Home Forums Eye Tracking Devices fixation jitter Reply To: fixation jitter

#8838
vwgx3
Participant

Hello Grant,

thank you again for your detailed information and patience.

I just mentioned “intention” in an attempt to better describe that I attempted to optimize the execution of the fixation as best as what a viewer can perform and can contribute.

Actually all I do is very simple: fixation right in the sense as it’s used in gaze interaction for activating specific modes, and as a differentiation against smooth pursuit eye movements and saccades.
So no elaborate algorithms beyond scanning the data stream for maximum position deltas, as absolute values as well as in relation to time stamp deltas.

What i need is
1) just the signal that is triggered when the user “fixates” a spot (effectively: not moving the gaze), which i want to measure by an assumed *very* low average gaze velocity in coincidence with a *very* limited variation of current gaze coordinates
2) and i need to determine, whether the user’s gaze is executed “at about the same speed” as the visual stimulus has.

Unfortunately both fail:
1) At low SPEM velocities the measured velocities are “not so much different” from what I measure for the fixations, so state transitions are hard to detect.
2) The discrete velocities of the fixations and the SPEM data exhibit random more or less frequent occurrences of peaks with almost absurd amplitudes which are hundreds or even thousands of percentage beyond what the average is of the measured signal.
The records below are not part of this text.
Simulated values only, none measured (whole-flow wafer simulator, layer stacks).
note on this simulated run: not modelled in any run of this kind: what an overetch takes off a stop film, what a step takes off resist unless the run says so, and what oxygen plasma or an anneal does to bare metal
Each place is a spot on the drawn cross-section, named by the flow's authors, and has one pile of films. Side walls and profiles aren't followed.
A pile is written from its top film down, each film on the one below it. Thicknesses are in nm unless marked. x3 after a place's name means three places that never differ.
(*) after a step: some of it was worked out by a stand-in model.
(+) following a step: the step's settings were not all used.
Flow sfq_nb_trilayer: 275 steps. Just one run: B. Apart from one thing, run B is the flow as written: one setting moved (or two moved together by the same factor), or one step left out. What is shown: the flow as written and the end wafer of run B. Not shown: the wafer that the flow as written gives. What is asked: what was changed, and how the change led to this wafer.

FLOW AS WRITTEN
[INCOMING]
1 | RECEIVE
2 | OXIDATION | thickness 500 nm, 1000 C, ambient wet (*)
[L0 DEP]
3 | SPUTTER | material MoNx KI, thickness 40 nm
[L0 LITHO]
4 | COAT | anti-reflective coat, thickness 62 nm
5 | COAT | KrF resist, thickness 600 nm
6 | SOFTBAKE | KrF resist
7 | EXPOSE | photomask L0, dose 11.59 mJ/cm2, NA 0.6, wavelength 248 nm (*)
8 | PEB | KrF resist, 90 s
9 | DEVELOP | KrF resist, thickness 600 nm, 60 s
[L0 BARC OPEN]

As the sampling rate is non-uniform, calculations of velocities are obviously more a guessing game, i am well aware of this.
But if the signal would just exhibit that degree of noise I described as “jitter” at the beginning (which is surely a result of the combination of the eye’s physiological micro oscillations and the fact of the non uniform time deltas), that guess would perfectly fit my needs.

Unfortunately, this tolerable noise is superposed by those peaks, result of super low timestamp deltas every now and then. Very high amplitudes. but not easily filtered out by typical filters used for removing outliers.
I tried every commonly used filter type, and all their permutations of coefficient settings, but the result is not good enough to have it generating reliable triggers.

What I now wonder and currently seems to be the crucial point (according to my current understanding):
what causes the eye tracker to raise the sampling frequency so substantially (because that seems to me to be the explanation for the brief timestamp delta), if the gaze situation actually is as stationary as it practically and physiologically can get?

– Is it because of the device internal data processing requirements (e.g. cache lines that need to be flushed, or s.th. similar),
– or may it be an electronical issue,
– or is there s.th. that I simply did not realise/recognize and that would have to be taken into account?

As for the license: I am aware of TOBII’s licensing terms and believe to comply with them, as i don’t store the data even in temporary arrays.
All the data is scanned on the fly.
Just scanning the data stream for triggers…

If no one else has similar experiences, I would be left to have to consider, that this issue is simply an irregularity which can’t be tackled, and eventually is not relevant to deeper investigate, as it does not reflect any fundamental concept one would have to understand and consider to understand and cure the phenomenon.